The firebombing of North Korea
If you were asked to name the most heavily bombed countries in history, which would you think of? Germany, probably. Maybe Vietnam. If you really know your stuff, you might mention Cambodia and Laos. North Korea probably wouldn’t be one of the first places to come to mind, despite the fact that it is the third-most bombed place on Earth.
Western amnesia around North Korean suffering at the hands of US bombers likely stems from the fact that the conflict in which it took place is itself often reduced to a footnote in histories of the twentieth century. The Korean War is known as the forgotten war, sandwiched in the collective memory of the west somewhere between the more culturally significant conflicts of WWII and Vietnam.
For North Koreans, the war never really ended. Five million people lost their lives in the conflict and much of the country was utterly destroyed by US aircrews. The US bombing campaign continues to serve as the foundation for the widely publicised militarism, paranoia and hatred of the United States for which the isolated country is infamous for today.

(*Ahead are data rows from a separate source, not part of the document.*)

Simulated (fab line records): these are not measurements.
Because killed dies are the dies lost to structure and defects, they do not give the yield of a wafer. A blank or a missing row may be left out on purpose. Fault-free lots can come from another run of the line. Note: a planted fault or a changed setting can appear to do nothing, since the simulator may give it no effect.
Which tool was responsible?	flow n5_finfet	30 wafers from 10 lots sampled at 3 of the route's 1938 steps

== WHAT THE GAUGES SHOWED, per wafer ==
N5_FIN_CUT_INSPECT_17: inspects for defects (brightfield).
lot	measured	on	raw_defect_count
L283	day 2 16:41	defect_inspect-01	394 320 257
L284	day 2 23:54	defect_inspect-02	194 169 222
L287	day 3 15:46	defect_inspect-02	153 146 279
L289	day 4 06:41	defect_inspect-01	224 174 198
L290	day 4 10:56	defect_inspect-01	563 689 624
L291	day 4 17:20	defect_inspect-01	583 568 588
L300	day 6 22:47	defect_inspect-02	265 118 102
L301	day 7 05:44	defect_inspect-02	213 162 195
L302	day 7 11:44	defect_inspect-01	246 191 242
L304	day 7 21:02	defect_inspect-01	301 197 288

Civilians become collateral damage
During the first half of the twentieth century, the bombing of civilians morphed from unthinkable war crime to a norm of military combat. Aerial bombardment of civilian centres did occur during WWI, albeit on a very small scale. The world got its first taste of civilian bombing in the modern sense throughout the 1920s and 1930s in places including Iraq and Guernica.
The practice remained controversial at the onset of WWII but prominent leaders including Winston Churchill – who had ordered the bombing of Iraq in the 1920s – became gradually convinced that the bombing of urban centres, and the likelihood of a high civilian death toll, was a fact of modern war. Under the guise of Arthur Harris (aka Bomber Harris), Britain’s Royal Air Force led a series of bombing campaigns against European cities. American air crews went on to play a prominent role in these campaigns following their entry into the war.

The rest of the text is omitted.